From this list, we'll select the words that may help in clearing up the clustering.

In [None]:
custom_stopwords = [
    'responsible', 
    'looking', 
    'incumbent',
    'position',
    'seeking',
    'work',
    'support',
    'team',
    'candidate',
    'llc',
    'company',
    'activities',
    'ensure', 
    'armenian', 
    'candidates', 
    '-', 
    'armenia']

def removeCustomStopWords(description):
    return ' '.join([x for x in description.split() if x.lower() not in custom_stopwords])

df['newcleandesc'] = df.apply(lambda row: removeStopWords(row['cleandesc']), axis=1)
df = df.reset_index(drop=True)


### Clean up jobposts

#### Remove jobposts stopwords

In [None]:
def removeStopWords(description):
    return ' '.join([x for x in description.split() if x.lower() not in STOP_WORDS])

df['cleanjob'] = df.apply(lambda row: removeStopWords(row['jobpost']), axis=1)

In [None]:
df['cleanjob'][0]

#### Count most popular words
In this section, we'll find low-signal across all job postings, such as "job" and "performance", and manually add them to the list.  This is because there are some high-signal words at the top, such as "software".

In [None]:
alldescs = ' '.join(df['cleanjob'].values)
alldescs = ' '.join(alldescs.split())

wordcount = {}

for i in alldescs.lower().split():
    if i in wordcount: 
        wordcount[i] += 1
    else:
        wordcount[i] = 1
        
sorted_wordcount = sorted(wordcount.items(), key=lambda x: x[1], reverse=True)

In [None]:
sorted_wordcount[0:25]

In [None]:
custom_stopwords = [
    '-',
    'job', 
    'application',
    'website',
    'ability',
    'responsible', 
    'looking', 
    'incumbent',
    'position',
    'seeking',
    'work',
    'support',
    'team',
    'candidate',
    'llc',
    'company',
    'activities',
    'ensure', 
    'armenian', 
    'candidates', 
    '-', 
    'armenia']

def removeCustomStopWords(description):
    return ' '.join([x for x in description.split() if x.lower() not in custom_stopwords])

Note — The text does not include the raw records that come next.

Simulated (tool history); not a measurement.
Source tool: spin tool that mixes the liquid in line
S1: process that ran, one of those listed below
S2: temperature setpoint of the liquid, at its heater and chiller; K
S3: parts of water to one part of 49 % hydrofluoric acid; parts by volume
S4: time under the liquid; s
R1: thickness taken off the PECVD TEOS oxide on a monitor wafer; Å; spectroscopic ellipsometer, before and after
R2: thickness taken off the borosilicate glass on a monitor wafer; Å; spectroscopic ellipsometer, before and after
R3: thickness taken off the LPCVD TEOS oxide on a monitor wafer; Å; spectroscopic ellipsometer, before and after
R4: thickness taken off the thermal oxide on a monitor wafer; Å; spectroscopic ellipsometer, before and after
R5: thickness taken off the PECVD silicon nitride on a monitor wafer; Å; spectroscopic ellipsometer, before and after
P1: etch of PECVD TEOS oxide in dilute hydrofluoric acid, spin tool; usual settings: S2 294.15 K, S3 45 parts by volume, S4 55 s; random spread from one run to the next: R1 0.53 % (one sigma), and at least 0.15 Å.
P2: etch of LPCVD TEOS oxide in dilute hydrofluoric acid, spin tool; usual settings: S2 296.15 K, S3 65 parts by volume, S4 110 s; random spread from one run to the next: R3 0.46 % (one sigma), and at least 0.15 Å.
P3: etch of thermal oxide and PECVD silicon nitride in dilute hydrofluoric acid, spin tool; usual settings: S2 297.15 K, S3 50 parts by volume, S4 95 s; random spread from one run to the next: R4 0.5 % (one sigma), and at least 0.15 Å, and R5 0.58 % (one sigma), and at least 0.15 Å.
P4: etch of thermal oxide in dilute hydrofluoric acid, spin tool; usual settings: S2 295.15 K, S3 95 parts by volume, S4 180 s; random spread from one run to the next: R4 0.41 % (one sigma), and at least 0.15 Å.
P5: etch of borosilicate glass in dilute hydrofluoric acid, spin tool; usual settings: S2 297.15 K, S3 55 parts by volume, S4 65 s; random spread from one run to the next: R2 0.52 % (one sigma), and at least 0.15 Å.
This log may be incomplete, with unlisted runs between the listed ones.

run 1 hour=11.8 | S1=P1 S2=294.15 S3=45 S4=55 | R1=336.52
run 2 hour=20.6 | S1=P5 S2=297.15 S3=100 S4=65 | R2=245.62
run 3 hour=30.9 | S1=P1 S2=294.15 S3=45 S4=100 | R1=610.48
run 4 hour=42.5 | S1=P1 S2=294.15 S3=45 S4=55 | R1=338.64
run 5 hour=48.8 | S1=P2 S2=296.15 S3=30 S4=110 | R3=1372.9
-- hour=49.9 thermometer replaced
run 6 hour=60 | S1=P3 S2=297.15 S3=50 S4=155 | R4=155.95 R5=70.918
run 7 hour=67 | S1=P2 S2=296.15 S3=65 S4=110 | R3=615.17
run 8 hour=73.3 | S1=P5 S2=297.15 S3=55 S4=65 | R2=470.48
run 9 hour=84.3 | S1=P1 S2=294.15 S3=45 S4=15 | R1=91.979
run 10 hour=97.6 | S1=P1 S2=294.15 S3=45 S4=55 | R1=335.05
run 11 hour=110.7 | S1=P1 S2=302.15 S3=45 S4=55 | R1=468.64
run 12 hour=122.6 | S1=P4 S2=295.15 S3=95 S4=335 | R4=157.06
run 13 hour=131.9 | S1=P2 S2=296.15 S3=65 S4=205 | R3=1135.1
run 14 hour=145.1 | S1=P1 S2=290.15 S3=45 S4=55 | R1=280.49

df['newcleanjob'] = df.apply(lambda row: removeStopWords(row['cleanjob']), axis=1)
df = df.reset_index(drop=True)


### Generate vectors for titles, descriptions, and job posts
We are going to create 3 vectors for each job posting: An average word embedding for the title itself, one for the basic description, and because we have a bunch of one-liners, we'll also add the entire post.

In [None]:
vectorsTitles        = []
vectorsDescriptions  = []
vectorsJobPosts      = []
counter = 0 

for index, row in df.iterrows():    
    vectorsTitles.append(nlp(row['cleanTitle']).vector)    
    vectorsDescriptions.append(nlp(row['newcleandesc']).vector)
    vectorsJobPosts.append(nlp(row['newcleanjob']).vector)
    
    # show progress every 1000 - maybe go grab some coffee.
    counter = counter + 1
    if counter % 1000 == 0:
        print(counter)

In [None]:
numclusters   = range(1, 20)
kmeans        = [KMeans(n_clusters=i) for i in numclusters]


kTitles       = [kmeans[i].fit(vectorsTitles) for i in range(len(kmeans))]
scoreTitles   = [kTitles[i].score(vectorsTitles) for i in range(len(kmeans))]
print('scoreTitles done.')
clusterTitles = [kTitles[i].labels_ for i in range(len(kmeans))]
print('clusterTitles done.')

kDescriptions       = [kmeans[i].fit(vectorsDescriptions) for i in range(len(kmeans))]
scoreDescriptions   = [kDescriptions[i].score(vectorsDescriptions) for i in range(len(kmeans))]
print('scoreDescriptions done.')
clusterDescriptions = [kDescriptions[i].labels_ for i in range(len(kmeans))]
print('clusterDescriptions done.')

kJobPosts       = [kmeans[i].fit(vectorsJobPosts) for i in range(len(kmeans))]
scoreJobPosts   = [kJobPosts[i].score(vectorsJobPosts) for i in range(len(kmeans))]
print('scoreJobPosts done.')
clusterJobPosts = [kJobPosts[i].labels_ for i in range(len(kmeans))]
print('clusterJobPosts done.')

In [None]:
 %matplotlib inline

sns.set()
fig, axs = plt.subplots(nrows=3, figsize=(15,20))
pd.Series([i for i in scoreTitles]      ).plot(ax=axs[0])
pd.Series([i for i in scoreDescriptions]).plot(ax=axs[1])
pd.Series([i for i in scoreJobPosts]    ).plot(ax=axs[2])
axs[0].set_title('Clustering score for job titles')
axs[1].set_title('Clustering score for job descriptions')
axs[2].set_title('Clustering score for full job posts')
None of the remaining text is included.